What happens to the voltage reading if you reverse the probe leads across a battery?
II. Batteries in series-- Look at the values marked on the batteries. Predict and then measure the voltage across 2 or 3 batteries aligned end-to-end so that their terminals line up with positve touching negative. (this is easiest with cylindrical batteries) DO NOT EXCEED 10 VOLTS TOTAL!
If you have 6 new D batteries and a radio which requires 9 volts to operate, can you get the radio to work? How? Explain.
III. AC/AC transformers-- Household wall outlets yield a 110-120volt alternating voltage. AC/AC transformers (also known as converters) take this wall voltage and decrease it to a lower voltage but leave it alternating at the same rate. Plug an AC/AC transformer (UNDER 7 VOLTS!) into a wall outlet. Measure the voltage across the transformer leads. Examine the shape of the voltage vs time graph. Examine the voltage values on the graph. Sketch the graph. What is the time for the voltage to go through a complete cycle? Indicate how you use the graph to determine this.
How many cycles does the voltage go through in one second? Is this the value you expected?
IV. AC/DC transformers-- AC/DC transformers (also known as converters) take this wall voltage and decrease it to a lower non-alternating (more or less) voltage. Plug an AC/DC transformer (UNDER 10 VOLTS!) into a wall outlet. Measure the voltage across the transformer leads. Examine the shape of the voltage vs time graph. Examine the voltage values on the graph. Sketch the graph. Is the voltage absolutely constant? If not, how does the variation compare with that of the AC/AC transformer voltage?
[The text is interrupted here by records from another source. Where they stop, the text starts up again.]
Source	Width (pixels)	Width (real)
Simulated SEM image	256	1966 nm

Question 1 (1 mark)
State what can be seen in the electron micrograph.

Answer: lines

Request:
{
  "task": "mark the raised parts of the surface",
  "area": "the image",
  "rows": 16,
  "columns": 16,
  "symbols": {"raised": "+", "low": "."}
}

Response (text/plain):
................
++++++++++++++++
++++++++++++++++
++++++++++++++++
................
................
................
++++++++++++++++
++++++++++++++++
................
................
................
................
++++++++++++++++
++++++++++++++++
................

Could such a transformer run a radio that normally uses D batteries? Explain.
V. Use of rectifiers A. half wave Connect a diode across the output leads of the AC/AC transformer. Measure the voltage. Examine the shape of the voltage vs. time graph. Examine the voltage values on the graph. Sketch the graph. Determine the amount of time for the voltage to go through a complete cycle.
Why would the diode be called a half wave rectifier in this situation?
B. full wave Connect a full-wave rectifier across the output leads of the AC/AC transformer. Measure the voltage. Examine the shape of the voltage vs time graph. Examine the voltage values on the graph. Sketch the graph. Determine the amount of time for the voltage to go through a complete cycle.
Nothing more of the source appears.